11 Sep 2018

Meet the Vocations Director, Fr Mark Payton

By Amanda Murthy

In a world where success and happiness is measured with material possessions such as a large house or hoards of money, an increasing number of people are finding it harder and harder to discern what might be the right vocation for them.

It is vital that we take the time to stop and look into ourselves and ask God: What it is that you want from me, what you want me to do?

But in order to do that, we first have to be opened to His guidance, get to know Him and trust in His will.

Those were the words of the Vocations Director Father Mark Payton, who in his conversation with journalist Amanda Murthy from The Record, shared the events which led to his vocation, as well as the life lessons he picked up along the way.

The Perth born-and-bred priest, who currently resides at the St Charles Seminary in Guildford, recalls his journey to priesthood as a “long but necessary” road which began as a simple thought in primary school.

“In my mid-20s, when I was discerning life goals, priesthood was a re-occurring thought, which I tried to push away.

Being raised in a Catholic background, Fr Payton acknowledged the influence his parents had on his faith life.

“Faith definitely played a huge role in our family of seven – My parents would encourage us to say the Rosary daily after dinner. I was also an altar server at our parish in Gosnells, Our Lady of the Blessed Sacrament Church.”

Fr Payton admitted to having a tough time when faced with the question of his career path during his high school years.
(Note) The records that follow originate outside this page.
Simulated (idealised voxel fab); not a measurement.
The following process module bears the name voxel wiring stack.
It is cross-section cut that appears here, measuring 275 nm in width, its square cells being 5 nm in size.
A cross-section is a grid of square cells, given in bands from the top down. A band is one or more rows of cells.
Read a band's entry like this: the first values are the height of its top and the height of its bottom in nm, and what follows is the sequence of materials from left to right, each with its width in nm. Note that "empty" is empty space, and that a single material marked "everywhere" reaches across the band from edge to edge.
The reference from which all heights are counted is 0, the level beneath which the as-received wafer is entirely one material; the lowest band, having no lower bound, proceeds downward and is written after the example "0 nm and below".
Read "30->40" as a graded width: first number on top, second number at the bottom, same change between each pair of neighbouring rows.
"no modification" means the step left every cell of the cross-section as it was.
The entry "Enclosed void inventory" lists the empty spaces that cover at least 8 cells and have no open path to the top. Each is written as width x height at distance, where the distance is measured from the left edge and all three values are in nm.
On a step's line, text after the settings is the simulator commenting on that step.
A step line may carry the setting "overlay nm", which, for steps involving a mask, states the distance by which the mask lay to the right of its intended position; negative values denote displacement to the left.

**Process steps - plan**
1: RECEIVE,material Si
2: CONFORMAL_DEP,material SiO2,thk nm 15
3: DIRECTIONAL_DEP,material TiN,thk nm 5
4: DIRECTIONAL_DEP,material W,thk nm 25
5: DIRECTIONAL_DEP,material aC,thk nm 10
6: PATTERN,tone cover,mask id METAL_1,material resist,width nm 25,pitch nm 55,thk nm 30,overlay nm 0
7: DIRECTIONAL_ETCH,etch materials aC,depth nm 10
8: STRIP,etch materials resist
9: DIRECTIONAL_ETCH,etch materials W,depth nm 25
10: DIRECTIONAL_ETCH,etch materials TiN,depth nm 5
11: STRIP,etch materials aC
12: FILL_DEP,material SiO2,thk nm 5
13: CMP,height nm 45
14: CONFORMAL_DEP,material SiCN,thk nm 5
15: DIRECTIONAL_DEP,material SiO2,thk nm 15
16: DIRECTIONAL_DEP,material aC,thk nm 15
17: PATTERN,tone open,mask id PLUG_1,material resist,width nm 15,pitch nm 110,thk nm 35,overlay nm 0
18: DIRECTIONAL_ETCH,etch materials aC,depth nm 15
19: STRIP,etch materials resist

“I ended up following in my father’s footsteps and took up building, as I admired his work ethic and was familiar with that job environment, having been him around as he worked on houses and various projects.”

Desperate for a change in environment, Fr Mark applied for a one-and-a-half year work-travel visa to England where he worked several casual jobs in the hope of finding his true passion and ambition.

It was a significant trip to Portugal with his parents and sister, to the Shrine of Our Lady of Fatima, that Fr Mark affirms “changed his life”.

“Just being in that environment, seeing the faith and devotion of the people, and hearing the history of what transpired there, was a feeling I can’t describe – it strengthened my faith and made me want to know more about God.”

After his visa had ended, Fr Mark returned home to Perth, faced with a decision.

“I felt like I was at a fork in the road at that point in my life – wondering if I should go back to my former job or look into joining the seminary.

“After seven months, I was sure I needed to enter the seminary, even though I wasn’t completely sure about priesthood. With the support of family, my parish priest and fellow friends, I joined the St Charles Seminary and never looked back,” he said.

Since his ordination, Fr Payton has made it his mission to spread the Gospel of Christ and encourage others to respond to Christ’s life changing love.

Fr Payton said in order to help others encounter Christ, the change has to start within us.

“We can take the initiative to be involved in the Church community by attending Mass, reading and reflecting on scriptures, using the sacraments to nourish our faith [in particular the Eucharist and Reconciliation], and getting involved in groups where people can support one another.”

“One of the joys of priesthood is to be able to walk with people and see God’s grace at work in their lives”.

“As a priest, there’s so much variety and different responsibilities, being there for the best of times as well as the hard times.

“Yes, priesthood has its’ challenges and difficult days, like any other vocation, but those challenges are part of the journey,” he added.

For those who wish to discern their vocation to priesthood, marriage, religious life, or single life, Fr Payton encouraged them to have a spiritual director, who can journey with them.

“At the end of the day, God is going to lead us to the place we are most happy, and by following God’s plan for our life, our vocation, which requires trust, we become the best person we can be.